This week we’ve got a Gold Wing from Sweden, a Cagiva from Portugal, a KTM from the USA, a Triumph from Japan, and a Ducati from Spain. How did we manage before Google Translate?
Cagiva Alazzurra by Capêlos Garage Impeccable is a word that gets tossed around quite a bit here: We’re constantly bombarded with bikes that up the stakes and redefine the term.
This week, impeccability comes in the form of a 1987 Cagiva Alazzurra from Capêlos Garage in Porto, Portugal. Because there isn’t a bolt on this bike that architect/designer Nuno Capêlo hasn’t pored over. The 350cc Ducati L-Twin engine has been completely stripped, vapor blasted and rebuilt to better-than-new. The front fairing was crafted by slicing, splicing and shaping an existing unit to match the flow of the cradle frame.

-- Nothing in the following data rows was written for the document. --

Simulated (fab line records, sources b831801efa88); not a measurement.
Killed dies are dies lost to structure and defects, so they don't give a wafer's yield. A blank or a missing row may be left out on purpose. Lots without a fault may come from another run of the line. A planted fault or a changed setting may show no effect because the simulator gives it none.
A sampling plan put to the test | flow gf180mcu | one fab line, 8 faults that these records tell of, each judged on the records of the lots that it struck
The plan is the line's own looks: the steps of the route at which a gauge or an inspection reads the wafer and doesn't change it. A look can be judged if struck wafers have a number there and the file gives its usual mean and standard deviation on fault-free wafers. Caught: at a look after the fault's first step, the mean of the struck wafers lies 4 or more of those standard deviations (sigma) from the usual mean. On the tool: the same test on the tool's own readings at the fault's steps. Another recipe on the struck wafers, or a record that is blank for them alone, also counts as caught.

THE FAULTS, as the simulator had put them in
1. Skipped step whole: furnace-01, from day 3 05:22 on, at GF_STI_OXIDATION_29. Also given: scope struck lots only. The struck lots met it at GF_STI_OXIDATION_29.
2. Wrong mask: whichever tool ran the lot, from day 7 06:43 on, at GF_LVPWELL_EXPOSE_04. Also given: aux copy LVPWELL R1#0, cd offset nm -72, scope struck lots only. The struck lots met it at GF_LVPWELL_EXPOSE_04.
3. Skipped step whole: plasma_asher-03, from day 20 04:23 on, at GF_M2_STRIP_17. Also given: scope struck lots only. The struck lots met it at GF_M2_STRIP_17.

The tank too has been re-worked and you’ll note that the rear tail (an all-steel unit crafted using a 3-D printed prototype) is grafted directly to it, creating a monocoque design. The countless details of this build could fill a tome, so in the interest of saving time and space we’ll stick with that word ‘impeccable.’ [More]
Honda Gold Wing by Adam’s Custom Shop The words ‘Gold Wing’ and ‘cafe racer’ are not often used together. A Gold Wing is a hulking half-ton of motorcycle designed to ferry riders and gear over hundreds of miles. A café racer is an exercise in minimalism, in pursuit of speed.
The contradictions obviously didn’t faze Adam Nestor. The Swedish builder behind Adam’s Custom Shop has just created a cafe racer out of a 1976 Honda GL1000—and we like it. A lot.
Almost all of the bulky Wing’s original sheet metal has been swapped for lightweight aluminum components. Everything superfluous has been lopped off and binned — even the seat is a mere four pieces of foam. To flatten the Honda’s spine, the front end was lowered on the fork tubes and a set of clip-ons replace the wide bars. The fuel tank was scalloped and put on a diet before remounting. And a bespoke tail was grafted directly to the frame to echo the silhouette and hide electrics. [More]
KTM RC8 by Deus Customs The RC8 isn’t the first KTM you’d think of when looking for a blank build canvas. The angular Austrian superbike is already a unique piece of design work. And its blistering ‘off-the-shelf’ performance commands both attention and respect. But those high-speed credentials are why it was the perfect choice for Michael ‘Woolie’ Woolaway’s latest creation.
The design director for Deus Ex Machina’s Venice location has made a name for himself (and arguably for Deus) by placing performance as well as aesthetics on the pedestal.
Case in point: check where the bespoke seat meets the sculpted, handmade aluminum tank. It sits high and flat to make sliding forward an easy affair—so supermoto riders can wring everything from that 151hp, 1150cc V-twin, on the track or in canyons.
Of course, this is only one of the many performance features on ‘Scrappier.’ Note also the hand formed carbon fiber fenders, the custom subframe, and the new tail section. The Marzocchi forks have been shortened and re-valved to work with an Adreani Group bladder setup, and the titanium-colored Brembo calipers have nickel coatings to allow the smallest ever machining tolerances. [More]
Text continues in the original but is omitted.